X11 Window forwarding - Remote Gnome session?

AkleyMac

Registered
Hello,

My university currently allows me to connect to their Linux servers with SSH, and to use graphical applications with X11 window forwarding (using the -X option at SSH login).

I was wandering if anyone knew how to start a remote Gnome session (not just the terminal in SSH, but using the GUI). I have got it to almost work by connecting with SSH and executing:

'gnome &'

I get the splash screen, and the toolbar appears at the bottom of the screen, but then the desktop moves between my two displays in such a way as to make it unusable - the toolbar disappears of the bottom along with half of the desktop, and I can't move the window.

I have read that Apple have used some strange display options with X11, but don't know how to change them. Any help would be much appreciated!

I am using OS X 10.5.6 on a MacBook Pro, with my desktop extended across two monitors (which I think may be why this doesn't work...).

Thanks in advance!
Tom
 
You'd have to type "gnome-session" at the command prompt after you've SSHed in. If you're on your Mac, remember that you'd have to launch X11 first and use the xterm terminal to SSH to their GNU/Linux servers (at least that's how it's been up to 10.4, not sure yet about 10.5).

Also remember that it will probably be somewhat slow, especially if you're loading the entire GNOME desktop environment. I usually just launch specific apps that I need so as not to saturate the bandwidth available to me with something as large as GNOME.
 
Hi nix,

Thanks for the reply - I just tried logging in with SSH and launching gone-session all from xterm, but it still seems to be doing something weird with the displays. I'm thinking this may be a problem with the X11 settings...
 
I've never managed to get this working well. I think (could be wrong) the main problem is that Gnome wants to use its own window manager, which it can't do remotely, since OS X's X11 is acting as the window manager. When I tried to launch a whole session, my keyboard input also became garbled.

I agree with nixgeek; it's best to launch just the apps you need. Start with gnome-panel and you'll get your familiar menu bar and task bar.

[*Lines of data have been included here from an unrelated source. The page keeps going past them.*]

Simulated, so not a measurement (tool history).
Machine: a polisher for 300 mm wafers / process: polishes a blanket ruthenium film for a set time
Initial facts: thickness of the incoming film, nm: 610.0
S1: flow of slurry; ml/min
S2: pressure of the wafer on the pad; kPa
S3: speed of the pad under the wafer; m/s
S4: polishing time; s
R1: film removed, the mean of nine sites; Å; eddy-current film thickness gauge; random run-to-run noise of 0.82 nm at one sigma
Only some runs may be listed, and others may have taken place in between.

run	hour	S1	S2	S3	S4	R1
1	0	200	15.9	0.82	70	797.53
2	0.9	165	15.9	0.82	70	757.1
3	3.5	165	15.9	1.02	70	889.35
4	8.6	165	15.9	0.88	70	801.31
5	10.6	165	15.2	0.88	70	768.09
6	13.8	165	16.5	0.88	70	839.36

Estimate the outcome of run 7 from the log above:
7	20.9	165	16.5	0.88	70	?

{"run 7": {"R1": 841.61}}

Most of the time, Nautilus (Gnome's file manager/desktop) doesn't seem to want to display a desktop, and the other half, it displays the desktop above every window instead of below (!). I have made this work on occasion, but I honestly don't know how. It's not reliable.

You'll probably want to use a file manager besides Nautilus, like Thunar, or use the --no-desktop option of nautilus.

I haven't tried this with any other DE yet. Maybe I'd have better luck with a lightweight DE like XFCE.
 
It might have something to do with how GNOME is configured on those servers.

I just tried to SSH to my Slackware box from my iMac running Tiger (hence the delay in my post...see below :p), and I was able to launch KDE. When I tried to launch XFCE, I got a strange error stating that there might be a bug in this particular X11 session (the one from Tiger) preventing XFCE from launching. YMMV in terms of launching full-scale desktop environments through SSH port forwarding, but launching only the apps you need should work just fine.

...Oh, and what Mikuro said, too... :D
 
Thanks for the replies!

As Mikuro suggested, I tried gnome-panel, which is pretty much what I needed (sorry, I'm not all that familiar with Linux yet, but like what I have seen so far :))

The start and task bar seem to work great in X11, so thanks! And I can launch apps fine, so I'm sorted. Thanks!
 
I'm trying that stuff since a while. Especially the gnome-session.
The "gnome-panel"-stuff works great for me. Many thanks.
Last thing to do will be a nice bash/Apple-script automating the whole process.